It has to be one of the most evocative photographs of the Anglo-Irish War of 1919-1921. A group of British intelligence officers, mostly military men, pose for a group shot in a Dublin street, cigarettes drooping from the mouths of some, a grim, determined look on their faces. This is the so-called Cairo Gang, an elite band of spies brought over under cover to Dublin in the summer and early autumn of 1920 to infiltrate and destroy the IRA which, under the leadership of its intelligence chief Michael Collins, seemed always to be half a step ahead of the British administration in Dublin Castle.

English: The Cairo Gang provided information to the British on the activities of the Irish Republican Army. Most of these men were killed on November 21, 1920.

The adjective 'so-called' is chosen deliberately because the name Cairo Gang, which one account says was derived from a cafe named 'Cafe Cairo' at 59 Grafton Street, where they would meet their bosses from Dublin Castle, was not used at the time. Collins' men apparently called them 'the special gang.'

By 1920, the IRA's Dublin headquarters, under the direction of Michael Collins had effectively eliminated, through targeted assassination and intelligence penetration, the G Division of the Dublin Metropolitan Police, previously the mainstay of the Crown's intelligence operations against Irish Republicans. In response the Dublin Castle administration, the then headquarters of the British government in Ireland were forced to look for external intelligence support.

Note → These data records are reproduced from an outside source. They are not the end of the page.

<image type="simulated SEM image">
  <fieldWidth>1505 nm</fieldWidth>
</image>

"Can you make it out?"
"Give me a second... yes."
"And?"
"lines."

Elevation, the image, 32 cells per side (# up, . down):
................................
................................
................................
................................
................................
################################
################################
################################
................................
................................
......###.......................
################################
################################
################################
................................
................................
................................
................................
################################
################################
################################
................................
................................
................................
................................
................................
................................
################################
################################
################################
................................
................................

In January 1920, the British Army Intelligence Centre in Ireland stood up a special plainclothes unit of 18–20 demobilized ex-army officers and some active-duty officers to conduct clandestine operations against the IRA. The officers received training at a school of instruction in London, most likely under the supervision of Special Branch, which had been part of Britain's Directorate of Home Intelligence since February 1919. They may also have received some training from MI5 officers and ex-officers working for Special Branch. Army Centre, Dublin, hoped these officers could eventually be divided up and deployed to the provinces to support its 5th and 6th Division intelligence staffs, but it decided to keep it in Dublin under the command of the Dublin District Division, General Gerald Boyd, commanding. It was known officially as the Dublin District Special Branch (DDSB) and also as "D Branch". In May 1920, Lieutenant Colonel Walter Wilson arrived in Dublin to take command of D Branch.

Following the events of Bloody Sunday, 21 November 1920, when twelve D Branch officers were assassinated by the Irish Republican Army under the command of Michael Collins, D Branch was transferred to the command of Brigadier-General Sir Ormonde Winter in January 1921. Winter had been placed in charge of a new police intelligence unit, the Combined Intelligence Service, in May 1920, and his charter was to set up a central intelligence clearing house to more effectively collate and coordinate army and police intelligence. Those members of D Branch who survived Bloody Sunday were very unhappy to be transferred from army command to CIS command, and for the next six months, until the Truce of July 1921, D Branch continued to maintain regular contact with Army Intelligence Centre while undertaking missions for Winter's CIS.

The famous photograph that is widely accepted as showing members of the Cairo Gang is lodged in the National Library of Ireland photographic archive Piaras Béaslaí collection (five copies). An inscription describes the men as "the special gang F company Auxiliaries". There are no names or details on the back of the photos. Three other photos in the collection show Auxiliaries posing on vehicles in the grounds of Dublin Castle. These three photos are similarly numbered.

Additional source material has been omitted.